Case: Amaray Blu-ray case

Release date: July 27th, 2010

 

Video:

Aspect ratio: 1.78:1

Resolution: 1080P / 23.976 fps

Video codec: VC-1

 

Audio:

English DTS-HD MA 5.1
German Dolby Digital 5.1
Spanish Dolby Digital 5.1
Portuguese Dolby Digital 5.1

 

Subtitles:

English, French, Spanish & Portuguese, and None

 

Extras:

• Robin: The Story of Dick Grayson (24:13)

• Robin's Requiem: The Tale of Jason Todd (20:58)

• DC Showcase: Jonah Hex (11:53)

• First Look: Superman/Batman: Apocalypse (12:12)

• Bruce Timm's Top Picks (Robin's Reckoning, Pt. 1 and 2, Mad Love, The Laughing Fish) (1:28:07)

• Trailers (Jonah Hex Motion Comic), The Lord of the Rings (Animated), Legend of the Guardians, Justice League: Crisis on Two Earths, Batman: Gotham Knight, Superman: Doomsday)

 

Description: DC Comics goes back to the mid-1930s, having given us over the years such superheroes as Batman, Superman, Green Lantern, and Wonder Woman, among others, first as comics, then in animated forms. Over the past couple of years Warner Bros Entertainment, who has been right there alongside DC Comics since forever, has been putting out animated direct-to-video “episodes” featuring characters from the DC Universe on the Blu-ray format every few months (Batman: Gotham Knight; Superman/Batman: Public Enemies; Wonder Woman, Green Lantern: First Flight, Justice League: Crisis on Two Earths). Alas, none of those made use of lossless, uncompressed audio, an oversight that the new Batman episode corrects, and which we expect will continue with Superman/Batman: Apocalypse, coming in September.

 

 

The Film: 8
I think the worst thing one can say about “Batman: Under the Red Hood” is that its title, which unintentionally brings to mind a story about a perverted superhero and a certain fairy tale waif. Indeed, for anyone new to the story line written by Judd Winick going back to 2005, the title must seem peculiar which, as it turns out, refers to the mysterious identity of a new crime lord in Gotham City, an athletic superhero type known as the “Red Hood,” after his mask, which completely covers his head. Red Hood tells Gotham’s assorted crime bosses that he’s in charge now, and if they don’t like it – well, there’s always plenty of room at the cemetery. When he comes mask-to-mask with Batman and Robin (Nightwing), on the other hand, Red Hood positions himself as a vigilante, willing to do what Batman is not: namely to kill bad guys. Given how bad these bad guys are, there is a certain resonance with Red Hood’s ethical posture and his practical solution to the problem.

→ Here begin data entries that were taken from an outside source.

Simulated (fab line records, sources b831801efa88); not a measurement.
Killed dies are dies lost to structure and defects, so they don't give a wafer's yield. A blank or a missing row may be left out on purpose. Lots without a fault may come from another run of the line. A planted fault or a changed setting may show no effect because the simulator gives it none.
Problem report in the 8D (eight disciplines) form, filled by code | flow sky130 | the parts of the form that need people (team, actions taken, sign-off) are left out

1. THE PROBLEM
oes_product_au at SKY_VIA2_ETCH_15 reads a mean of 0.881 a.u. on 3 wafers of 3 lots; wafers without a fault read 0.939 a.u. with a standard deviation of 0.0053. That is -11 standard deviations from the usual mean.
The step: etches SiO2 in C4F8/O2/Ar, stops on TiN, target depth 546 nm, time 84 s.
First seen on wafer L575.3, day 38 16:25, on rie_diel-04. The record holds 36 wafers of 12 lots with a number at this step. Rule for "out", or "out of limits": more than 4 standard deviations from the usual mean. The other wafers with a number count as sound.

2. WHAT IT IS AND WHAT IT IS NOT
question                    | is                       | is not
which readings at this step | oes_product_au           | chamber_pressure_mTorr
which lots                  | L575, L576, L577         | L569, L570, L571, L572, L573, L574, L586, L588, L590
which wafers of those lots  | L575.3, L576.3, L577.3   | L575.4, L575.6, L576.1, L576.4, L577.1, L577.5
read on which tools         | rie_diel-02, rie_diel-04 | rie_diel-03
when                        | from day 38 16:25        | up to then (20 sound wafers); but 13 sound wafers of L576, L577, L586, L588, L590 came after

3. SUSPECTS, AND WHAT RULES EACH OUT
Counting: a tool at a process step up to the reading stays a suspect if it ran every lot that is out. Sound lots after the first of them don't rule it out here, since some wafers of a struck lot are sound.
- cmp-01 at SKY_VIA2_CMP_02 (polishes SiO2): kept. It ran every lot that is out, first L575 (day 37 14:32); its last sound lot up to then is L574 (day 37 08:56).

Case in point: The Joker, locked up in an asylum for the criminally insane. The Joker was responsible for the death of the second Robin, Jason Todd, an event that still plays havoc with Bruce Wayne’s guilt-ridden memory: He and the first Robin, Dick Grayson, had both lost their parents when they were children, and later Wayne took on a mentor/father relationship to the boy. The whole Robin thing was Batman’s idea – or, as we learn in the extra feature that delves into the backstory, it was deemed necessary from a purely graphic storytelling point of view for co-creators Bob Kane and Bill Finger to give Batman someone to talk to as he does what he does. Like a vampire who outlives any mortal he or she may form an intimate relationship with, Batman suffers the tortures of the damned each time a Robin meets his fate and is eventually replaced by another. They’re not pets, after all.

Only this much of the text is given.